Device Tracking

Prey & Microsoft Intune: A thorough comparison

Can Prey and Intune coexist? We developed a guide to weigh up our differences, so you can decide what's best for your organization.

September 27, 2022

When considering software-as-a-service for tracking, data security, or asset management, the choices may be overwhelming. If you’re currently on a Windows-based architecture or Microsoft is one of your vendors, you may know one of those options: Microsoft Intune.

As Intune is related to Prey in scope & functionality, we developed a guide to weigh up the strengths and weaknesses of both, so you can clearly visualize what’s better for you, or for your organization.

What is Microsoft Intune?

Microsoft Intune is a service working as a Mobile Device Manager (also known as MDM) and Mobile Application Management (or MAM). These two acronyms entail a lot of functionality! Mobile device management tools are very important for device administrators: they enable thorough management of computing devices of all sizes and types, including installed applications, policies, and sometimes location & tracking features.

On the other hand, MAM is a common feature of enterprise mobility management (EMM) tools, a first cousin of MDMs. The critical difference between them is the fact that MAM concerns the control of specific mobile devices -such as cellphones or tablets- on the application layer of the device. Whilst not being a complete EMM tool, MAM functionality such as app provisioning and app data protection is still present in Intune as a complement to their MDM offer.

Because of that cross-functionality, Intune is sometimes called a UEM, or unified endpoint management tool.

As an MDM with MAM functionality, Microsoft Intune is capable of key points on the security landscape:

  • Deployment. Devices enrolled in Intune can be configured, managed, and their apps deployed and authenticated
  • Policing. Intune can set rules and settings for enrolled devices to access specific networks and/or data inside the organization through VPN profiles. It can also rule how employees use a device and what can be accessed or changed in it
  • Protection. Intune is capable of powerful data protection features, such as locking devices, encryption, data wipe, and factory resets
  • Compliance. Being able to push updates, strict app management, and the use of reports for device security & health, allow TI managers to address compliance with security standards and measures.

How does Intune work?

Remember we said Intune was a service? Well, Intune works as a major component of the Endpoint Manager console. While Configuration Manager (the other big component of Microsoft Endpoint Manager) leverages its on-premise capabilities to manage PCs and servers, Intune extends its reach to the mobile world to manage and control mobile devices.

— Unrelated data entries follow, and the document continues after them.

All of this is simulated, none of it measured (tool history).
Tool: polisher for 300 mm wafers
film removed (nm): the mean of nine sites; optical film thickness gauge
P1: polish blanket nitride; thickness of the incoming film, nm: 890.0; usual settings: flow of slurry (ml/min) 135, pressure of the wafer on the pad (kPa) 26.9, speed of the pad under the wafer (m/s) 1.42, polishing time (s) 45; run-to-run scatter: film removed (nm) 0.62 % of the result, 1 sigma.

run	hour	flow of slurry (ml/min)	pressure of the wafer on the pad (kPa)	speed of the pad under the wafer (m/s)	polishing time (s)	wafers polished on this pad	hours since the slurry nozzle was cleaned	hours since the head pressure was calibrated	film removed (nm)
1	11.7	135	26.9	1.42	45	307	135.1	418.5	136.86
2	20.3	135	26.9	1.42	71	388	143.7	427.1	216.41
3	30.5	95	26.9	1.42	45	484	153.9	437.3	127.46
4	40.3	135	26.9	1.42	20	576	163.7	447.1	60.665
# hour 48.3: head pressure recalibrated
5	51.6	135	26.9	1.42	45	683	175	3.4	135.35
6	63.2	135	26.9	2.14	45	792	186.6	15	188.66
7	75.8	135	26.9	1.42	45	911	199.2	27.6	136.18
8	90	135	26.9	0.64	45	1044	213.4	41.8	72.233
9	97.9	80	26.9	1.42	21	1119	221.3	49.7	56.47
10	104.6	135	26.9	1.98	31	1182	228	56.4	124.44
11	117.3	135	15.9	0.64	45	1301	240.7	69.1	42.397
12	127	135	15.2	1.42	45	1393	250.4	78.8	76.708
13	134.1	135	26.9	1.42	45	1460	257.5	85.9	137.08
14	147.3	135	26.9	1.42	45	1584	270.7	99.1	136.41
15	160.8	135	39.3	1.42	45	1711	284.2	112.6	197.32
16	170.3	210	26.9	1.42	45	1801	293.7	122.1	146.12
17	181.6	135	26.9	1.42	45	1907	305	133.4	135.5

Microsoft Endpoint Manager works similarly to Prey, using a centralized control panel to enroll and manage devices. From this panel, the IT or manager can inspect the entire environment. And with the entire environment, we mean it: Intune can also enroll BYOD devices, a huge concern in certain organizations. Settings & permissions inside the manager are used to shape the access to enterprise assets, connections, software, etc.

Intune has a huge documentation page to guide configuration, device enrollment, features & integration. We’re obviously biased here, but Intune is a complex tool and it may be easy to get lost in the gist of it. If you’re looking for specific solutions to issues within Intune, we recommend you check Microsoft’s official documentation.

Are Prey and Intune the same solution?

While we share several features, Prey and Intune are not the same.

We already have described Microsoft Intune as a UEM solution comprised of device & mobile management. We slightly fall into that category. But Prey at its very core is a specialized tracking, location, and data protection solution which has management capabilities, not a full UEM or MDM.

In other words: while we share several characteristics, most of the time we don’t solve the same problems, and certainly not with the same level of effectiveness.

Another notable difference is the position of the two tools in a management or security stack. Microsoft Intune has a deep integration with Microsoft’s own operating system (Windows 10 & 11), domain, and software suite. It is tied exclusively to Active Directory & Azure Active Directory, and not exclusively to Windows & the Office 365 space.

On the opposite end of the spectrum, Prey is a standalone software-as-a-service, independent of other applications, types of directories, and operating systems. Prey can be more flexible, and be adapted to an increasing number of device security tools & configurations.

Can they work together? Of course! (more on that later). But first...

What Intune does best


Intune has been built from the ground up as an MDM solution. Therefore, it has solid features in that area, such as app management, policies, and permissions.

Solid Microsoft integrations

As we mentioned before, Intune has close ties with Active Directory and Azure AD (the cloud-based domain), and sometimes it comes bundled with end-user solutions like Office 365. In fact, professionals who use Microsoft’s stack of security and management tools would feel right at home or have an option to jump to Intune already.

Network control

Besides Intune’s great management features, it also can control what and where the users will connect their devices. While it’s not very easy to configure, a skilled manager can configure profiles for VPNs & WiFi networks. There’s also WiFi & Bluetooth Block, to limit the user’s access to connectivity in specific machines.

What Prey does best

Tracking & Location

While Intune has tracking capabilities, Prey’s stellar tracking & location are superior. Our industry-leading continuous tracking solution allows you to precisely locate devices without compromising the device’s battery. By the way: our tracking features work across all OS (including macOS, Ubuntu, iOS, Android, and older versions of Windows like 7 or 8), unlike Intune.

Ease of use

Intune’s integrations to the Microsoft stack come with a price: the Microsoft Endpoint Manager is a tough app to master and it has a steep learning curve. In stark contrast, Prey is way easier to roll out, and our user interface is intuitive, easy to learn, and doesn’t need formal training or extensive manuals to perform simple tasks.


Our flexibility and independence allow us to have competitive pricing compared to other alternatives on the market. Intune comes bundled with Office 365, a Microsoft suite that is pricier and hard to obtain for small and medium enterprises.

How can Prey & Intune work together?

By this point, there’s something you should be wondering first: Are any of those tools right for me?

Your organization may be in dire need of device-specific protection, in cases where you have a diverse fleet (laptops, mobile phones, tablets) or across operative systems. Without a doubt, Prey is your correct choice there.

But that doesn’t mean that Prey & Intune can’t work together! Prey comes forward to cover the Intune shortcomings in the field of tracking & location, for which we have already established that Microsoft has lacking alternatives within its suite. Prey can serve as a complement to an already established management environment: using Intune (and Microsoft Endpoint Manager) for app deployment & policing, and leaving tracking & location to us.